Welcome to the new normal, as a travelling freak show transforms
Emer O’Kelly sees a brave, ambitious mixed bag in Cork
‘The results are tragic, paraded cruelly, ruthlessly for our inspection’
Futureproof Everyman Palace Theatre, Cork
PHILOSOPHERS from Socrates to Jean-Paul Sartre have agonised over the purpose and meaning of Being. So adding to the store of knowledge (or, indeed, finding new questions) could be said to be a gargantuan task for even the greatest of contemporary thinkers.
But, as a particularly irritating advertising slogan says, every little helps.
Playwright Lynda Radley gamely attempts to address the question in Futureproof, a play that did well at the Edinburgh fringe some years ago, and is now at the Everyman in Cork before it opens on Tuesday at Project in Dublin. It’s a co-production between both houses and the Cork Midsummer Festival.
Radley’s premise is to wonder if survival of the self in society can only be achieved by becoming a chameleon: blending in with the background so as to be unremarkable in the herd. It’s a kind of salvation, but it comes with a heavy price. Would defiance by continuing to look for support in the world of Outsider Oddities have been preferable?
Riley runs a travelling freak show, something which was wildly popular until the turn of the 20th century. But in the 21st century, the public’s appetite has faded for watching the World’s Fattest Man; two pretty Siamese twins joined at the hip; a hermaphrodite who obligingly dresses one side as female, the other as male; an armless Bearded Lady; and a mute woman with deformed legs who disguises them in performance as a mermaid.
His little troupe on the verge of starvation, Riley has a solution: to make profit out of necessity, by parading their “transformations” (as far as possible) into “normality”. The results are tragic, paraded cruelly and ruthlessly for our inspection.
The howl of interior pain is a pall in the air as the troupe find themselves still surrounded in their own heads by the endless pointing fingers. The pain of living is not so easily extinguished.

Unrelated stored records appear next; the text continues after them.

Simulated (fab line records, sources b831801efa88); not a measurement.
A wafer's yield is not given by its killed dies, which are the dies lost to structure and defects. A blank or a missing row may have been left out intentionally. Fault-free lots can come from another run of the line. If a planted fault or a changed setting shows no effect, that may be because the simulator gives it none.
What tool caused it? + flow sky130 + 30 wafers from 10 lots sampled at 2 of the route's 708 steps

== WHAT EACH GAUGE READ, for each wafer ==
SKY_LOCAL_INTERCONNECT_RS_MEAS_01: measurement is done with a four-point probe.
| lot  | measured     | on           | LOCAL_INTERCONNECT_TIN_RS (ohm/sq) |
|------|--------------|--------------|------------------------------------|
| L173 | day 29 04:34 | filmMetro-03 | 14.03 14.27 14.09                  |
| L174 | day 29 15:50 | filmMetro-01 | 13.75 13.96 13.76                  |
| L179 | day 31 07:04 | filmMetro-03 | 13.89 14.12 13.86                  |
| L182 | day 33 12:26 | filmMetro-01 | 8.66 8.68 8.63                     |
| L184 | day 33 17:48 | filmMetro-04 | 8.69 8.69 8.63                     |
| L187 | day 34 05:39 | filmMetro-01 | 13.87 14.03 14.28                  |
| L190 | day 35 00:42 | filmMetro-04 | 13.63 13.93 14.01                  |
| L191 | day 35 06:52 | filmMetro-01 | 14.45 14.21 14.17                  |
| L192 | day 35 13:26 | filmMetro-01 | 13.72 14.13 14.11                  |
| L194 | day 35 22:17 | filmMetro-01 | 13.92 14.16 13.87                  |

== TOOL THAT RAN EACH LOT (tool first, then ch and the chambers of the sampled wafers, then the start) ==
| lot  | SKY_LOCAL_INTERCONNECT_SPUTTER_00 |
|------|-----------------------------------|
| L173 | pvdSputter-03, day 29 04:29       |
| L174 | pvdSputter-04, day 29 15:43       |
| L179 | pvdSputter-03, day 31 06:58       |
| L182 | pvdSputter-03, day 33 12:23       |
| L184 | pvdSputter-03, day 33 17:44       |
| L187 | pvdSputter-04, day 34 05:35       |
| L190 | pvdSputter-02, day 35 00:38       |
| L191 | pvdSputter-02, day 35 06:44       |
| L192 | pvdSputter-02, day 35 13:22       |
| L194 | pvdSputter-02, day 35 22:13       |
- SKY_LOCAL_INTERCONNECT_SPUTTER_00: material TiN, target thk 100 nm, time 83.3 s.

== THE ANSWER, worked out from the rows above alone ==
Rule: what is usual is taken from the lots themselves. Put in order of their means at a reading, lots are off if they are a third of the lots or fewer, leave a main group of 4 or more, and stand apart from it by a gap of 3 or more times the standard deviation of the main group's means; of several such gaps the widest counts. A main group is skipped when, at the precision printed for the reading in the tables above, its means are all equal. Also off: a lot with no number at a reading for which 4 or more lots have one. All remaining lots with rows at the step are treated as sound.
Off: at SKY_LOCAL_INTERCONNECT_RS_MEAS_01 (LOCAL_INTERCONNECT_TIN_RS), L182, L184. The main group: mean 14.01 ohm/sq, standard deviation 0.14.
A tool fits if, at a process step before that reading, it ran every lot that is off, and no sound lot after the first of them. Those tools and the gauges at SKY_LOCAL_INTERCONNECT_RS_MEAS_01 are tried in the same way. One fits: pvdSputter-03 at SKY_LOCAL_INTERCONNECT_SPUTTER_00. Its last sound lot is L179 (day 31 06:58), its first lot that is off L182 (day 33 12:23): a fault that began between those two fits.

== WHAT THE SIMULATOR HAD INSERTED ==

It’s a brave, ambitious play and one hell of a leap from The Art of Swimming, Radley’s first outing of 10 years ago at the Dublin Fringe which left me distinctly underwhelmed. But there is an imbalance in playing which even Tom Creed’s always imaginative direction can’t conceal, with Amy Conroy as George/ Georgina, Gerard Byrne as Tiny, and Gina Moxley as the bearded Countess Marketa rather leaving the rest in the shade.
And shade is a major problem: Sinead McKenna’s lighting plot is little short of disastrous for Paul O’Mahony’s at times confused set. And it would have helped if less of the dialogue was delivered upstage, as the acoustic in the Everyman doesn’t improve on renewed acquaintance.